Many years ago, when I lived in Gerona and was poor, or at least poorer than I am now, a friend loaned me the book The Temple of Iconoclasts , by J. Rodolfo Wilcock, published by Anagrama, Number 7 in the Panorama de Narrativas collection, which was just getting underway.

In those days I didn’t have the money to buy books and everything I read was borrowed from the library (it was there that I discovered Tomeo, there that I read Liddell Hart and all the books I could find on the Napoleonic wars), although every once in a while some friend (always the same one, now that I think about it) would loan me a new novel, something that had just come out. This friend’s name was Carles and he was a sportswriter, but he was sent books from Anagrama, why I don’t remember, since of course he never reviewed a single one. Nor can I say that Carles was a fan of literature, which he in fact viewed with some distrust and perplexity, being on much surer ground, this friend of mine, in matters of local sports and even the crime beat, which he sometimes worked. But he was a good person, and when I went to see him I always left with a book, which fifteen days later I religiously returned.

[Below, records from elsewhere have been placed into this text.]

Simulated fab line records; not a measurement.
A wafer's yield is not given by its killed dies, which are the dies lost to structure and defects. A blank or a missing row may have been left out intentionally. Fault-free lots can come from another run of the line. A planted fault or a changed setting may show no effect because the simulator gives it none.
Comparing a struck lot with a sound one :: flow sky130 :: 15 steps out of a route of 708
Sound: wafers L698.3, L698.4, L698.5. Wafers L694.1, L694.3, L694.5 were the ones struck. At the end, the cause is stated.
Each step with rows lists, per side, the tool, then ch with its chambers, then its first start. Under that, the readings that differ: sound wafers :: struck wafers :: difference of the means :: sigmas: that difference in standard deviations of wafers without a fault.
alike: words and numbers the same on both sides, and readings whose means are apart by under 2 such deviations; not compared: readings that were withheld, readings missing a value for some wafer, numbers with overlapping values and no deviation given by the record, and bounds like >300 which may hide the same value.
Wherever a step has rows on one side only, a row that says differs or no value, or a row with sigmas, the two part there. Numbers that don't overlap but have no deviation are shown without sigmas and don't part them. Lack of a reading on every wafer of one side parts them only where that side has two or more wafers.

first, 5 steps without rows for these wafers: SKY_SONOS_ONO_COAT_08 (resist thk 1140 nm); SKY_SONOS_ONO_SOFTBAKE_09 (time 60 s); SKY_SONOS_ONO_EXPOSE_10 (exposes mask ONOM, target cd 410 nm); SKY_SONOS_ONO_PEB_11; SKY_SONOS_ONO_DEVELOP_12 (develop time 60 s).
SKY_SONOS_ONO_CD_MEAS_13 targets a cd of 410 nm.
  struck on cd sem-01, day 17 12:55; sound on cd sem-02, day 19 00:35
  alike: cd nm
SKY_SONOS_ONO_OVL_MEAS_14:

Thus it was that The Temple of Iconoclasts came into my hands, during a cold, wet winter, and I still remember the enormous pleasure it brought me, and the consolation, too, at a time when almost everything was full of sadness. Wilcock’s book restored happiness to me, as is only the case with those masterpieces of literature that are also masterpieces of black humor, like Lichtenberg’s Aphorisms or Sterne’s Tristram Shandy . Of course, Wilcock’s book tiptoed out of bookstores. Today, seventeen years later, it has just been reprinted. If you want to have a good time, if you want to cure what ails you, buy it, steal it, borrow it, but most importantly, read it.

PUIGDEVALL THE STRANGE

Among my friends, the strangest is Ponç Puigdevall. Sometimes I see him walking the winding streets of Gerona, completely oblivious of everything around him, and then I know he’s mulling over the framework of a story, the secret mechanisms of structure, that jungle full of predatory beasts from which most writers flee and through which he strolls like Stewart Granger through the ruins of King Solomon’s mines or like Edgar Allan Poe through the icy landscapes of Antarctica, or in other words in the calmest and most inscrutable fashion, and it’s only because of this that Ponç sometimes fails to recognize or greet anyone while he’s wandering the streets of Gerona, or if he does greet you it’s in a mechanical way, as if he were seeing you in a dream or after many sleepless nights.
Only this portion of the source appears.